I know, not original, Doug.
But, it’s still an appropriate spinoff.
Today’s the day for Apple’s latest, big event. The internet is alive with stories and speculations about what might be announced. I’ve been watching, with amusement, the content from the big Apple fanboys and girls. It goes even so far as to making indications about what they’re going to buy – even before it’s announced???
Anyway, one of the speculated new devices is the iWatch. So, it just seems appropriate that today is the day to write a blog post about my birthday present.
My daughter demanded that I blog about it so here goes… For you, Weaze.
Four years ago, we adopted the world’s best pet. Ever since Jaimie came home, my walking patterns have changed dramatically. I’ve gone from a nice stroll down the block to three power walks a day.

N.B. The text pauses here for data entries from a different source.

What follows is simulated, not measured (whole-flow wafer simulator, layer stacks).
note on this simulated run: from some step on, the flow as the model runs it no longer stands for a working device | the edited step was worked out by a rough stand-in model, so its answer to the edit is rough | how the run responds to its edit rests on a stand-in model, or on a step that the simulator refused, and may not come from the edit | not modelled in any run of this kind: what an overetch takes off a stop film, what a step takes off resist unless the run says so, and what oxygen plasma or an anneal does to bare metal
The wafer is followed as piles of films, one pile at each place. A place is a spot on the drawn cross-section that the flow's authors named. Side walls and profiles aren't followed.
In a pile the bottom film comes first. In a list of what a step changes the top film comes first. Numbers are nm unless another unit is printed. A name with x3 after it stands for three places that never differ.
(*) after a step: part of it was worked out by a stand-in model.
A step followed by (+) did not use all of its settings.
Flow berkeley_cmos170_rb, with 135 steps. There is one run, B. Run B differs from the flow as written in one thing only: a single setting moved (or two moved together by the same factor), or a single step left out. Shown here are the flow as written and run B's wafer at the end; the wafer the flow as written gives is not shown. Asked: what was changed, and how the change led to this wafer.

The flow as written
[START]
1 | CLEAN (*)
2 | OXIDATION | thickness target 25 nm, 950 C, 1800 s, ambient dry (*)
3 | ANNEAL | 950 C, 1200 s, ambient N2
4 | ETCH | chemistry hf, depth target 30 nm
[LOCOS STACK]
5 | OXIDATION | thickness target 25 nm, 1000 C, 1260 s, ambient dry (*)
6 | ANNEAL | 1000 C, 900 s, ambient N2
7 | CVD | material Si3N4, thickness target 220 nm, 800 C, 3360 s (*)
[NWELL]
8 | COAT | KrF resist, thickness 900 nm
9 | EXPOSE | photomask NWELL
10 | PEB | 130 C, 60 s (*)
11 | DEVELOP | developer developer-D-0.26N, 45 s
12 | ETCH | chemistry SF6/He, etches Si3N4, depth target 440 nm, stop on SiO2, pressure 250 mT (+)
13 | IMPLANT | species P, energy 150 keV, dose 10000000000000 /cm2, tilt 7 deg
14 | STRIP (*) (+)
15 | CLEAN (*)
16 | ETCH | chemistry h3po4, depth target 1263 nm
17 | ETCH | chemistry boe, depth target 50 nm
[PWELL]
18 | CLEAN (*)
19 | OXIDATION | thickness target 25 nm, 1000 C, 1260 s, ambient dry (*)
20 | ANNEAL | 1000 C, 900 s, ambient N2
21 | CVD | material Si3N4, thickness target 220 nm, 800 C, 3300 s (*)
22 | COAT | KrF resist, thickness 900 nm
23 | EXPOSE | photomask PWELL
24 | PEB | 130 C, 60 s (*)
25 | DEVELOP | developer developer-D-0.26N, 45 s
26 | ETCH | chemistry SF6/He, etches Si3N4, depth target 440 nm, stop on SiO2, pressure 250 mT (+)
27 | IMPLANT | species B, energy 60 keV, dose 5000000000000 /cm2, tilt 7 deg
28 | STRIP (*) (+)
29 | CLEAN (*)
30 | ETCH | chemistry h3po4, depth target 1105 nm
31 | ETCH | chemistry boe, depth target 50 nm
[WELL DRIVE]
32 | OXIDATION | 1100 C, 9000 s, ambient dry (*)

“I always crash after a good walk”
A while ago, my friend @sadone told me about an app that I could install on my phone that would count the number of steps I take in a day. So, Noom Walk was installed and, at the end of the day, it was with curiosity that I would check the number of steps made. I double the count and that’s Jaimie’s score for the day. Doug’s advice to me was that I should take 10 000 (20 000 dog steps) a day. It was always a bonus when that happened.
Mid-August was my birthday and the kids all chipped in to buy me a Fitbit Flex. Essentially, it’s this rubber device that you wear on your wrist and it counts steps and, if you configure it properly, you can have it monitor your sleeping patterns. There’s no digital display – it has five LEDs that let you know your progress towards your daily goal of steps. I configured it for 10 000 steps and so each LED lights up at 2 000. The band syncs with a computer or smartphone via bluetooth. I started syncing to my laptop but switched to the phone which seems somehow more convenient.
A green one? Of course. You were expecting some other colour?
I’m coming up to about a month of wearing it and here are some of my observations…
- It’s easier to hit 10 000 than on the phone. I put the Fitbit on in the morning and just leave it on. The phone is only counting when it’s actually in my pocket and I’m (we’re) moving.
- I haven’t worn a watch in years. Even before I had a smartphone, there were clocks everywhere and so never had the need. Now, all computers and smartphones have easily visible time devices. And yet, even though it’s been years, I must look at my wrist a dozen times a day to see what time it is. There’s got to be a long lost brain synapse connection somewhere. It amuses my wife who is constantly asking what time it is just to see me look at my arm. Grrr.
- I don’t monitor my sleep. When I first got the device, I tried it and just found it annoying. I know that I’m a light sleeper as it is, but this seems to make my sleep habit worse. It was concerning to note that I was restless 30 times at night. I now take the device off for bed.
- I find it interesting to take my phone and the Fitbit for a morning walk when they both start at zero. At the end of the walk, they never report the same number of steps. Weird.
- It’s 4 200 (8 400) steps to the firehall and back. It’s 2 100 (4 200) steps around the Navy Yard in town. It’s 3 200 (6 400) steps if I extend the Navy Yard walk to include going up to Sandwich Street by the Tim Horton’s. I’m now becoming a fountain of even more useless trivia.
- You can game it by taking longer or shorter steps. I can now confirm that not all steps are equal. You knew that. I have quantitative data.
- The best episode on Pawn Stars was the step counting one where Corey attached his device to a paint can shaker…
- My interest in walking data has changed. With Noom Walk, at the end of the day, I’d check in and see how far I walked. Now, I’m forever tapping to light up the LEDs to see how close to my goal I am. I’m not sure I like that – it’s ruining a good walk! But it does help set a goal. There is a nice feeling to sync and get the congratulatory message that you’ve achieved your goal.
So there you go, Weaze. Unlike the tie that hangs in the closet, this present has become part of my life and has made some changes to the way I do things.